1. What is S4PA?
The Simple, Scalable, Script-Based, Science Processing Archive (S4PA) is a radically simplified data archive architecture for supporting our DAAC users with online access to data. S4PA is already being used operationally and its deployment will be expanded in the months and years to come.
2. How does S4PA store data?
S4PA stored data on disk in a hierarchical structure. At the top are data set groups (closely related data sets). Below that are datasets. Below that the data are divided into directories by the begin time of the data files.
3. Can S4PA store data in automated tape libraries?
S4PA is designed to work with disks, not tape libraries.
4. How are data backed up in S4PA?
Data are saved to tape at regular intervals, using standard system backup procedures.
5. What about metadata in S4PA?
S4PA stores metadata in separate XML files alongside each data file.
6. What metadata are required for S4PA?
At a minimum, the XML metadata file needs short name identifying the dataset, the version of the dataset, and the start and stop (aka begin and end) date/time of the data file. For data that need to be searchable by spatial area, some geographic information (polygons or bounding boxes) is also necessary.
7. What about all the other metadata that describes how the data were produced?
Metadata needed for full documentation of the data file and its production should be included within the data file itself, in a form that is at the discretion of the data producer. S4PA does not need this metadata to manage the data.

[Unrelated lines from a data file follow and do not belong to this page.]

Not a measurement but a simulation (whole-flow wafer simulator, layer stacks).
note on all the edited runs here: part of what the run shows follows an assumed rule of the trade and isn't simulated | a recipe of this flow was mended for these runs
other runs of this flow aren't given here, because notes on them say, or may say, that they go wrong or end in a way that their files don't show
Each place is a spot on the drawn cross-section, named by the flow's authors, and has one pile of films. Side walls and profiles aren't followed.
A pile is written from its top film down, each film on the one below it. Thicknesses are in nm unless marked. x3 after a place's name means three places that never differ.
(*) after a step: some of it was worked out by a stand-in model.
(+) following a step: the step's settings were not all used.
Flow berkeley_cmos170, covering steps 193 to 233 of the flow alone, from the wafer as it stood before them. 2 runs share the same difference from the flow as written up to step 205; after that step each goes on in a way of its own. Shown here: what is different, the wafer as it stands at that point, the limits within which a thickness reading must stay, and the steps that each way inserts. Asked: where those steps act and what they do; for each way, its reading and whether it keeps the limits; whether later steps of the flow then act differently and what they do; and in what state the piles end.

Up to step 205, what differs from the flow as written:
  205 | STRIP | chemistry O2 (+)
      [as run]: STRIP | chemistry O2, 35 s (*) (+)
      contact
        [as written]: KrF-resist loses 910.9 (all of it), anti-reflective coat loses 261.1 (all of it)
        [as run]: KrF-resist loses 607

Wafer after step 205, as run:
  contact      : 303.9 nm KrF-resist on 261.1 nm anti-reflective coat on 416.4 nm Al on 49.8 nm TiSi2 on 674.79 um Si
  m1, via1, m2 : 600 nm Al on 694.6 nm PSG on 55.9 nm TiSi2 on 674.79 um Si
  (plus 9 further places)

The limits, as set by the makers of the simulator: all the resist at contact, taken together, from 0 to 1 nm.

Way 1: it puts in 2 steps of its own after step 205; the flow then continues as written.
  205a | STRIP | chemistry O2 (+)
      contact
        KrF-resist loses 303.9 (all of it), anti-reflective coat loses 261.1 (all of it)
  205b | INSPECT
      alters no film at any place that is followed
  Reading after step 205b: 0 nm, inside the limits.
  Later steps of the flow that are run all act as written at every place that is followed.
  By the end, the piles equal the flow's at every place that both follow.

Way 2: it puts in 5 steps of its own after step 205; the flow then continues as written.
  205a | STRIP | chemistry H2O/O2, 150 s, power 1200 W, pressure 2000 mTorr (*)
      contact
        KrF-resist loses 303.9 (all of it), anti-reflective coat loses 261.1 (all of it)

8. I don't want to create separate XML files with metadata. Can my data still be ingested into S4PA?
Yes, S4PA can include dataset-specific metadata extractors, in order to extract the key metadata from the data files.
9. How are data transferred to an S4PA instance?
The preferred method is the Product Delivery Record method, aka the SIPS interface. However, S4PA can also poll remote directories for refreshed data files.
10. How do users search S4PA data?
The GES DISC will provide search interfaces for the data. The current one is known as the Web Hierarchical Ordering Mechanism (WHOM). A new interface, in development, is known as Mirador. In addition, S4PA exports metadata to the EOS ClearingHOuse (ECHO) , making the data visible through ECHO clients such as the Reverb.
11. How do users order data from S4PA?
In S4PA, orders are passé. The data are available online, all the time, so they can be downloaded at any time. No order is necessary. However, some interfaces, such as WHOM and Mirador, do offer the construction of a batch download script to simplify the download of large numbers of data files.
12. Can I get data by subscription?
Currently, you can sign up to get a notification when new data of a specified type are added to the archive. In the future, FTP and SFTP push subscriptions will be added.
13. What other services will be available on the data?
Services that are currently provided on-the-fly, such as Giovanni analysis and on-the-fly subsetting, will be available for data hosted in an S4PA instance.
14. How much data can S4PA hold? Is it scalable?
Though S4PA presents a lightweight management system for data, its holding capacity is limited only by that of the disk systems it manages. Likewise, its ingest performance is close to the disk transfer rates, unless significant processing is needed for ingest (e.g. compression or decompression).
It is also easy to stand up multiple S4PA instances by partitioning data holdings by data set. (The current TRMM archive is currently spread over two S4PA instances.) Publication of metadata to a clearinghouse nevertheless allows almost "transparent" access across the S4PA instances.